Nataša Černicis one of those persons you could be listening talking about wine for hours. She is so passionate about her work she hypnotizes you with her conversation. She loves what she does and you feel it right away while she talks to you. As we recently talked about in the article about Azienda Agricola Castello Di Rubbia, Nataša has a passion for experimenting with her wines to produce different things. We tasted some of these experiments with Malvasia and they were so incredible. Today we will talk to her about her passion.
Buongiorno Nataša, and thank you for your collaboration. Where does your passion for wine come from?
I could not do anything without passion, I inherited this from my mother.
You have chosen Malvasia for experimenting rather than other varietal. Why this one in particular?
Malvasia grape is amazing, I know I haven’t understood its potential yet. So I like to play with it, in different ways, different times. When I feel there is something special, something worthy in the grape, I start going with my imagination. This is the way Cadenza d’Inganno was born.
You use longer periods of the must in contact with the skins. Do you decide the period by timeframe or by tasting?
By reaction of the grape on the skin contact, I try to understand where we are going.
We tasted your experiment with Malvasia 2011 and it was something really fabulous. Can you tell us how are you doing it?
I love white Passito. It’s a love affair, there is nothing more to explain. I believe Malvasia can be a great Passito. However making a Passito, this is still a mistery to me. It all started when I saw botrytis nobile, a unique phenomenon, on the Malvasia grape in late August/September 2011 and I wanted to try. We lost 70% of our grapes drying it on the plant.

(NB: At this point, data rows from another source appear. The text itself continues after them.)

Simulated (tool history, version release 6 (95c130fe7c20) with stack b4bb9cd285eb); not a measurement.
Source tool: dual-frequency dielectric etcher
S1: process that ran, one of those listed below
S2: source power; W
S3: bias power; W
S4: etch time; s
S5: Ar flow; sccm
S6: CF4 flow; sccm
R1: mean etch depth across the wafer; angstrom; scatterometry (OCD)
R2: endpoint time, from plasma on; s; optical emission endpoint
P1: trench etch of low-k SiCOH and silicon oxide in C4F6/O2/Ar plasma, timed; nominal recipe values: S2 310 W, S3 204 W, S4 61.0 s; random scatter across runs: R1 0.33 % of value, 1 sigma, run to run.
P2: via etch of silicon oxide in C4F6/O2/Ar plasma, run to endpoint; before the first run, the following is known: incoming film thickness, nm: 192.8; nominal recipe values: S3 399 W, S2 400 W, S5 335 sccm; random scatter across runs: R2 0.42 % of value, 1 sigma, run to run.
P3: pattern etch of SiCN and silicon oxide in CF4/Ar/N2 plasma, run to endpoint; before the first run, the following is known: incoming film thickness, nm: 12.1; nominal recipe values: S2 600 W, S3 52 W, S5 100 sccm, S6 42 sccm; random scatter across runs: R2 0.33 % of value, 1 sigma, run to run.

Skin contact was a real experience, fermentation was even more… a life lesson. We decided to cool the must in fermentation, setting the temperature to -2. With more than surprise, tears in my eyes, I remember what I thought when I saw the slow and secure fermentation going on at that temperature. Strange aromas, but they were good, never felt before in our cellar. Yeasts were trying to survive, and I saw the power of life. This value was to me more important than any wine in my mind. More than that, that Sunday noon, bells were ringing, we switched off cooling leaving the wine going wherever it was meant to go and achieve. Wine fermented for months, many months, I will not tell how many, nobody would believe it, with strange but positive aromas. It stopped with a residual sugar too low for a Passito.
In the meantime, the malolactic fermentation was done. I didn’t care. I knew it would be great. When the wine was born, only one name came to my mind, which I associate from my music studies: Cadenza d’Inganno, a sequence of accords that determine a surprise, a music phrase that doesn’t end like it is expected. It indeed surprises you with a sense of “could not be, this is wrong!” before and “why not?” later on. It happens in music, in wine and in our lives. My imagination by the tasting of this wine, accepting the deviation it took, keeps me close to infinity…
What is your goal when you do these experiments?
Discovering life.
Have you thought of experimenting in this way with a red varietal?
The first Teran 2004 in the history of our winery was itself an experiment… but not in vinification… I tell you the story: 3-year-old vines gave their grapes, a barrel from Teran was forgot in the cellar, as not important, forgot by everyone, but no by me. I looked at it after some time, sure and proud of it. After 10 years, I decided to bottle it… no sign of age, a champion! Sorry… Not for sale.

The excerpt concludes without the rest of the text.